As soon as possible after December 2, 1980, the Secretary shall issue to each Native Corporation referred to in subsection (b) interim conveyances or patents to the estate or estates conveyed to such Corporation by such subsection, but title shall be deemed to have passed on the date of the filing of a document of election described in subsection (a), notwithstanding any delay in the issuance of the interim conveyances or patents.

(d) Reconveyances; disputes

A Village Corporation’s obligation to reconvey lands under section 14(c) of the Alaska Native Claims Settlement Act [43 U.S.C. 1613(c)] shall arise only upon receipt of an interim conveyance or patent, whichever is earlier, under subsection (c) of this section or under such Act [43 U.S.C. 1601 et seq.]. For purposes of the Alaska Native Claims Settlement Act [43 U.S.C. 1601 et seq.], legislative conveyances made by, or interim conveyances and patents issued pursuant to, this title shall have the same effect as if issued pursuant to sections 14(a), 14(b), 14(f), and 19(b) of the Alaska Native Claims Settlement Act [43 U.S.C. 1613(a), 1613(b), 1613(f), and 1618(b)] and shall be deemed to have been so issued. Disputes between or among Native Corporations arising from conveyances under this Act shall be resolved by a board of arbitrators of a type described in section 12(e) of the Alaska Native Claims Settlement Act [43 U.S.C. 1611(e)] pertaining to disputes over land selection rights and the boundaries of Village Corporations.

(e) Existing rights

All conveyances made by operation of this section shall be subject to the terms and conditions of the Alaska Native Claims Settlement Act [43 U.S.C. 1601 et seq.] as if such conveyances or patents had been made or issued pursuant to that Act.

(f) Easements

For a period of one year from December 2, 1980, the Secretary may identify and issue a decision to reserve in the patent those easements, pursuant to section 17(b)(3) of the Alaska Native Claims Settlement Act [43 U.S.C. 1616(b)(3)], which are described in section 17(b)(1) of such Act [43 U.S.C. 1616(b)(1)] on lands conveyed by this section, but the Secretary shall not reserve a greater number of easements or more land for a particular easement or easements than is reasonably necessary and he shall be guided by the principles of section 1633 of this title. Upon the finality of the decision so issued, such easements shall be reserved in the conveyance document or documents issued by the Secretary as required by this section.

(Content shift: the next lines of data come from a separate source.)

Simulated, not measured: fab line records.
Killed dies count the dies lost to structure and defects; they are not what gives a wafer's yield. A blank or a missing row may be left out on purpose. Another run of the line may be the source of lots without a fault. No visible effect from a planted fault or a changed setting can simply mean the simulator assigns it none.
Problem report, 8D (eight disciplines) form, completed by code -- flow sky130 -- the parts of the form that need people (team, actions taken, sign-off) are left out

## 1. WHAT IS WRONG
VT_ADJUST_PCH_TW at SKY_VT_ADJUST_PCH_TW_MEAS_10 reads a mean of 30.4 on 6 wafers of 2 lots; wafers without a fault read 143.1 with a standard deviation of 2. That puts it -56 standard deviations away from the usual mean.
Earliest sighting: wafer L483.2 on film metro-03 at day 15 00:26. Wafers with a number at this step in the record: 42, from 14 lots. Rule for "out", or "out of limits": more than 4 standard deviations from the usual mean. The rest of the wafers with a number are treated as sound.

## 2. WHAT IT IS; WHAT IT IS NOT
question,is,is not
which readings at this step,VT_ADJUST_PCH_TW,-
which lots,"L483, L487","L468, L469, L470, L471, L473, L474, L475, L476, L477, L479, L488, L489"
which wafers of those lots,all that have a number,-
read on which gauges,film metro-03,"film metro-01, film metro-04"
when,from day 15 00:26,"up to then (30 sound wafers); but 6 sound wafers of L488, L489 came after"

(g) “Native Corporation” defined

For purposes of this section, the term “Native Corporation” means Village Corporations and Regional Corporations.

(Pub. L. 96–487, title XIV, § 1437, Dec. 2, 1980, 94 Stat. 2546.)
§ 1642. Land conveyances

Solely for the purpose of bringing claims that arise from the discharge of oil, the Congress confirms that all right, title, and interest of the United States in and to the lands validly selected pursuant to the Alaska Native Claims Settlement Act (43 U.S.C. 1601 et seq.) by Alaska Native corporations are deemed to have vested in the respective corporations as of March 23, 1989. This section shall take effect with respect to each Alaska Native corporation only upon its irrevocable election to accept an interim conveyance of such land and notice of such election has been formally transmitted to the Secretary of the Interior.

(Pub. L. 96–487, title XIV, § 1438, as added Pub. L. 101–380, title VIII, § 8301, Aug. 18, 1990, 104 Stat. 572.)